Please be sure you are looking at the correct time period. Your uptime is 84% for the month of November. And the current average of just a 4-5 days will average out over the next 25 days.
I apologize the node didn’t recover from the error with permissioning and you had to reboot your computer.
I am sorry, can not go along with just your remark about the errors and apologies. The consequences are for me. You have to adjust my figures Why? Because you posted this message:
There is nothing you need to do. The issue is on our side with the permissioning server.
Once it has been resolved, your node will connect.
Sorry for the inconvenience.
Before the offline permissioning server my offline time was 0% and your message comforted me, I am the one who brought the error up first and now you punish me by this? Not acceptable
If at the end of November, your node does not meet the Uptime requirements, please contact me and I will ensure you are not punished for the downtime you accrued due to my mistake.
What are the requirements for November? I hate downtime at all!

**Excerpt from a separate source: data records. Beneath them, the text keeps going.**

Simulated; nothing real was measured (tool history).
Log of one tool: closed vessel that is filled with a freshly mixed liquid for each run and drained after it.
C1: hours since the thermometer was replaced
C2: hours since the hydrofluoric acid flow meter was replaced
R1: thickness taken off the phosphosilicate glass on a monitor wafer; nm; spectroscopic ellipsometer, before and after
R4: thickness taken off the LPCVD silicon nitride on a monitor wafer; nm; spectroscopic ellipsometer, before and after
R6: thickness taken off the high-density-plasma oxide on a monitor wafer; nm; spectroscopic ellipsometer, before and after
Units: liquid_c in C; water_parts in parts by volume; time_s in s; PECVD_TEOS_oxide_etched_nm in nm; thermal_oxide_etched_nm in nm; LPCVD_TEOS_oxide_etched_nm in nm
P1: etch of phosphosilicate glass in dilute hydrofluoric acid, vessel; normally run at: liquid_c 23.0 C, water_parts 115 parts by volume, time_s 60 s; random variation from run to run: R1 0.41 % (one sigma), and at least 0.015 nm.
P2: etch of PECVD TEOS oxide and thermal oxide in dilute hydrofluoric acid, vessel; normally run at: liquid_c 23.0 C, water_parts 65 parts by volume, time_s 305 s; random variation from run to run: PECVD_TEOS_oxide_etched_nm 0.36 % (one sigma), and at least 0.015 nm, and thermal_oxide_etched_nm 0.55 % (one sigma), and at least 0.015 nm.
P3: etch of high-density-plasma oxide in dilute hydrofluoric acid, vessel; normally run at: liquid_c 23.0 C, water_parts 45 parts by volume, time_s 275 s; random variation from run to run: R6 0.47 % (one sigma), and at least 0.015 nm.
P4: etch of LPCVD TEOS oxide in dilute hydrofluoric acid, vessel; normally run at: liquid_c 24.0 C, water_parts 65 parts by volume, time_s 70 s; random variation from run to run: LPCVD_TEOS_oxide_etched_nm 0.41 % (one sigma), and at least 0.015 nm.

What can I do to prevent this from happening, I trust a comforting message from xxnetwork but I have to control that?
Is there a smart way to check the node.log automatically on specific terms that indicate something is really wrong, a lot of messages in between that do not indicate the node process is stopped just waiting for something, and the whole process needs to get restarted?
“What can I do to prevent this from happening, I trust a comforting message from xxnetwork but I have to control that?”
We are in BetaNet and things don’t always work as expected. We have anticipated these kinds of things which is why we have set the requirements we have. We feel they’re reasonable and shouldn’t be too much of a burden.
Will show you that state of the processes rather than the service. It will switch to <defunct> if there is a round failure, but the services usually do a good job of restarting the processes. If it gets stuck in the <defunct> for more than a few minutes, that indicates the process has crashed.
Thanks for the hints and the help. Searching for FATAL, PANIC and ERROR in the logs apart from checking if the process is running are possibilities as I understand. As the node process can stop and be restarted with success by the wrapper does not make it that easy to just search for stopped states because a confirmed ERROR state or FATAL does not mean it can not be restarted, but you do not know for sure. Those states are frequently appearing in the log. Did not find PANIC now.
When directly checking you can watch but it needs to check automatically Idea is to make a script to check on states ERROR or FATAL for the last 10 lines of the log or so and in time interval check again when such a state occurs and repeat that for a couple of times and after that check if the node process is running because than you are sure the wrapper script did not restart it.
Does state PANIC mean the node process can not be restarted by the wrapper script? So in that case just restart.
What’s the average time it takes to complete the restart process once the wrapper script detects it needs to restart?